Eric Liebowitz/HBO

John Oliver Tackles International Women's Day

This year's International Women's Day was a historic one, because the organizers behind the Women's March on Washington decided to celebrate with a women's strike. They dubbed it "A Day Without a Woman" and it was intended to underscore how much women contribute by showing what a deficit they leave behind in their absence. John Oliver's International Women's Day segment on Last Week Tonight perfectly captured all the ways dudes the world over promptly botched their well-intended "tributes" to women.

It's been a popular comedy theme all weekend. Even SNL got in on the joke, with a sketch presented "in honor" of International Women's Day, which was just Kyle Mooney and Beck Bennett mansplaining women's issues while the entire female cast thanked them. But Oliver shouted out specific male world leaders giving actual International Women's Day speeches, and those were truly cringeworthy.

"Every year," began Oliver, "the best way of gauging not just how far women have come, but perhaps, how far they still have to go, is by watching powerful men around the world trip over their dicks talking about the day."

He wasn't kidding. Vladimir Putin vowed, "We will do our utmost to surround our dear women with care and attention, so that they can smile more often."

Brazilian president Michel Temer invoked women's crucial role in the economy by declaring, "Nobody is more capable of pointing out changes in supermarket prices better than women."

Unfortunately, as you probably guessed, this was all driving toward one particularly appalling American man's inane comments about the Women's Strike and International Women's Day.
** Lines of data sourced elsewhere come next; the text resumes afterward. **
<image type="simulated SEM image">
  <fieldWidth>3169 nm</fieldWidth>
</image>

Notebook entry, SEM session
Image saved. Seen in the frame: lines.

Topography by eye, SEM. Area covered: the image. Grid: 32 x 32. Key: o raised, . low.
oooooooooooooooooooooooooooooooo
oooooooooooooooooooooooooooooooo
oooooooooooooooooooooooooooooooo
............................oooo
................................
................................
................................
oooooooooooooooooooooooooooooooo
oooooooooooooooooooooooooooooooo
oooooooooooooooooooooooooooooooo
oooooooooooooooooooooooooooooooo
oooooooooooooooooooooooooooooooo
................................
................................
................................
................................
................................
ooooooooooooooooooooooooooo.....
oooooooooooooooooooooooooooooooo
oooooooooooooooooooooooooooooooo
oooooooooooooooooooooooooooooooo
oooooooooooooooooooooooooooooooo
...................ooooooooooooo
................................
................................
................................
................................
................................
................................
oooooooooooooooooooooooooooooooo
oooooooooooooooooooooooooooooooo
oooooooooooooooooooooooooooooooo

A local San Antonio morning news anchor proudly announced that it was International Women's Day: a day women "can do whatever [they] want," like start on their bikini bodies with these helpful workout tips. Um, first of all, International Women's Day isn't just like, an excuse for women to treat themselves. (That's Treat Yo'self 2017.) Second of all, "whatever women want" is generally not defined as dudes telling them to work out in order to wear bikinis, because PSA: literally anyone can wear a bikini if they want to, no workout necessary. But he didn't stop there.

When mentioning that some women were striking, the anchor inexplicably stammered out, "That's a good thing because, when you come down to it, that's where we all come from." Oliver retorted, "That is a pretty limited understanding of human reproduction. I bet if you asked him to label a chart of the female anatomy, he'd probably just write 'Noice!' across the top of it and leave it at that."

As as funny as it was to watch Oliver skewer men for bumbling their way through appreciation for women, it highlighted a serious problem. Men who are put in public-facing positions with an expectation of thoughtfulness and intelligence couldn't be bothered to do an ounce of critical thinking about women's rights, their impact on the world, the intersectional struggles they face, or how to greet them for one single day with authentic empathy and compassion. It proved that they didn't do any real thinking at all about what to say, focusing instead on jokes, platitudes, and their next segue. It was satisfying to watch Oliver mock them, but apparently, men even need women to demonstrate how to uplift women properly.